But the realisation that our universe is just one among many, that it is alive and that no supernatural influences need be invoked to explain its existence, is still not the most dramatic conclusion we can draw from the new cosmology. Although it is now clear that the universe has not been set up for our benefit, and that the existence of organic life forms on Earth is a minor side effect of an evolutionary process involving universes, galaxies and stars, nevertheless it is clear that the existence of life forms such as ourselves is an inevitable side effect of those greater evolutionary processes.
The same laws of physics apply throughout our universe and throughout many other universes besides. Organic (carbon based) material occurs in profusion between the stars of a spiral galaxy such as our Milky Way. This carbon-rich material seems to be crucially involved in the processes which allow gas clouds to cool and new stars to form, so a universe that is good at making black holes will also be good at making carbon based compounds. Those compounds will undoubtedly seed any Earth-like planet that forms with each new generation of stars.

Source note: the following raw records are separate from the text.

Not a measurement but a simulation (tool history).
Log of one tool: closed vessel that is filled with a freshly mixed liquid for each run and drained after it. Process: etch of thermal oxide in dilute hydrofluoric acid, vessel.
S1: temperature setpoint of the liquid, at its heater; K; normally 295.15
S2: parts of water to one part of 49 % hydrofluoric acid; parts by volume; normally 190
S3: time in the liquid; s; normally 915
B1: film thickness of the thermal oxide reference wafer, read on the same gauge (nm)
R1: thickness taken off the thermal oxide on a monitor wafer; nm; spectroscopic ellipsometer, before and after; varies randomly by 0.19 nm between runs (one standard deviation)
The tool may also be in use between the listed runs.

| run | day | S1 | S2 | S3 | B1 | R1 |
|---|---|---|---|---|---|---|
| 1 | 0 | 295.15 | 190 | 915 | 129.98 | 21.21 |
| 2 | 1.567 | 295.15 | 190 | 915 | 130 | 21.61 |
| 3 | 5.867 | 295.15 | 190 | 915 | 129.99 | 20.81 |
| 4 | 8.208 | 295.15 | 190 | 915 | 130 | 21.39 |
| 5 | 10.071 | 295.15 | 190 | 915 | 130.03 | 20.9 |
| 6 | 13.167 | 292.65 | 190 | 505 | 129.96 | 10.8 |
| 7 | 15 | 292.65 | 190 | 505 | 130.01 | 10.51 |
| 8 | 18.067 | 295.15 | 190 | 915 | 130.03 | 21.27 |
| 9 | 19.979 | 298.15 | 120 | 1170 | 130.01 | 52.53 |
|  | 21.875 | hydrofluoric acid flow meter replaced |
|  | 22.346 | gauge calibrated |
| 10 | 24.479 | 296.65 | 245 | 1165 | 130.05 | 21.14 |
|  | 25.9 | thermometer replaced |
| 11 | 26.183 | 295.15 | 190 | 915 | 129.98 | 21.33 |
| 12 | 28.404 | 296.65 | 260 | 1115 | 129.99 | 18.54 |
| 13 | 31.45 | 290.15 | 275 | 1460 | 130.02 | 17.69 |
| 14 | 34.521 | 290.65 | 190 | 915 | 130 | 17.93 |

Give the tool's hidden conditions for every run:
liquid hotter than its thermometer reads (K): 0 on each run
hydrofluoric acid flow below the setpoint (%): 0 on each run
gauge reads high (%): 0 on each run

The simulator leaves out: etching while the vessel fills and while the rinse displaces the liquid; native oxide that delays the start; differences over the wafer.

Astronomers calculate that there may be as many as 1020 planets suitable for life forms such as ourselves in our universe. We see the components of organic life everywhere in the universe, and the chances are that most of those 100,000,000,000,000,000,000 planets actually are carriers of our kind of life, in the same way that Earth is a carrier of life. The birth of the living universe inevitably gave rise to the birth of living planets. Which still leaves physicists the task of explaining just how complexity arose in a hot universe expanding out of a big bang. The end of science has been exaggerated. Indeed, you ain't seen nothin' yet.